What are the requirements of One Person Company in India?

One Person Companies (OPC) are a type of Private Limited Company in India that can be formed by a single person. This blogs deals with the requirements of One Person Company. Overall, OPC are a good option for entrepreneurs who are looking to start their own businesses with limited liability protection and the benefits of a separate legal entity.

What is OPC under Companies Act of 2013?

OPC or One Person Company was introduced in India to encourage entrepreneurship and to make it easier for individuals to start their own businesses. OPC have a number of advantages over other types of business structures, such as Sole Proprietorships and partnerships. OPC offer limited liability protection to the owner, which means that the owner’s personal assets are not at risk in case the company runs into financial trouble.

OPC are also separate legal entities from their owners, which means that they can enter into contracts, borrow money, and sue and be sued in their own name. In addition, OPC are relatively easy to set up and maintain. The requirements for incorporating an OPC are simple and the compliance requirements are less stringent than those for other types of companies.
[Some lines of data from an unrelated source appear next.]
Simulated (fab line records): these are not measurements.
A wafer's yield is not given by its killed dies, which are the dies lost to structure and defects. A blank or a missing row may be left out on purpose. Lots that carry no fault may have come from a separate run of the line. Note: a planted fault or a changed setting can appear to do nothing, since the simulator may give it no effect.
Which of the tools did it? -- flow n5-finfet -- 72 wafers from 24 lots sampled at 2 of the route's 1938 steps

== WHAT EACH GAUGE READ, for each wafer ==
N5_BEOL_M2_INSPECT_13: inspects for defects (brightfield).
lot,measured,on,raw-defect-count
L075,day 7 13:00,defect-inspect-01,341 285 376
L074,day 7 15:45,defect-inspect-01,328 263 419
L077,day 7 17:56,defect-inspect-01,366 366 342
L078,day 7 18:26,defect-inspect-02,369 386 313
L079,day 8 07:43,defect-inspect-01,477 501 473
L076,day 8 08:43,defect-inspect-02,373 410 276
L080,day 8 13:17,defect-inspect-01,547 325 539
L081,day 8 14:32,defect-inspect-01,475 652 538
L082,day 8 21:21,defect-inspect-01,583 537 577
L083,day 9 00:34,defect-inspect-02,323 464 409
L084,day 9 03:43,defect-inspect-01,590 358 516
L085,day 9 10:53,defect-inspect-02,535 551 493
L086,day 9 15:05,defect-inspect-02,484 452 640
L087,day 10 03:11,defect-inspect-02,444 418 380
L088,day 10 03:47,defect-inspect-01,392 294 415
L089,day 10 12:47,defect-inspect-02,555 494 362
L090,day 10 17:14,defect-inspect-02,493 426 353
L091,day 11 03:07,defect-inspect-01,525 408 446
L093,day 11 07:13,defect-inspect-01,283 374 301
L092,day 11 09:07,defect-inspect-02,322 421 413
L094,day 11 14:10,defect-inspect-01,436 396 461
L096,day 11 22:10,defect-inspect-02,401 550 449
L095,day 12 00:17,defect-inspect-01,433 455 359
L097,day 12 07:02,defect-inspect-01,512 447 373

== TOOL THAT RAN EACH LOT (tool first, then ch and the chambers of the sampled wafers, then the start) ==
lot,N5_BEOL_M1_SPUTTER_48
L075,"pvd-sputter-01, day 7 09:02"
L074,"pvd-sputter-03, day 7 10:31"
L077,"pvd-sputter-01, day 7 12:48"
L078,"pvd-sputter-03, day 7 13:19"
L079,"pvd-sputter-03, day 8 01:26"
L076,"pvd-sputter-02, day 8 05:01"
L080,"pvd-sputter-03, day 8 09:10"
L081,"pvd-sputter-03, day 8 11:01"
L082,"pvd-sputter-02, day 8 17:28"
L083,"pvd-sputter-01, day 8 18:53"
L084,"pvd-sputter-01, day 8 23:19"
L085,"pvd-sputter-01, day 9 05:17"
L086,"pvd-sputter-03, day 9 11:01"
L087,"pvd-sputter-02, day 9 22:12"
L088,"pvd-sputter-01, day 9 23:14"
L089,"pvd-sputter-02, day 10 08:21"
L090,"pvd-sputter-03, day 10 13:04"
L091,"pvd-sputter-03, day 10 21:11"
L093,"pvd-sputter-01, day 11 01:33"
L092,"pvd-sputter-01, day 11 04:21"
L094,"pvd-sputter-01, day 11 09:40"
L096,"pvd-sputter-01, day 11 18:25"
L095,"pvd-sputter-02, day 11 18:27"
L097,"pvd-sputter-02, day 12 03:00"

What are the requirements of One Person Company in India?

There are variours requirements of One Person Company to incorportate in India. Major ones are listed here.

  • Eligibility
    • Only a natural person who is an Indian citizen and resident in India can incorporate an OPC.
    • The person must be at least 18 years of age and must not be disqualified from being a director under the Companies Act, 2013.
  • Minimum authorized Capital
    • The minimum authorized capital for an OPC is INR 1 lakh.
  • Nominee
    • The OPC must appoint a nominee, who will become the member of the company in the event of the death or incapacity of the sole member.
    • The nominee must be a natural person who is an Indian citizen and resident in India.

Which are the provision of law governing OPC?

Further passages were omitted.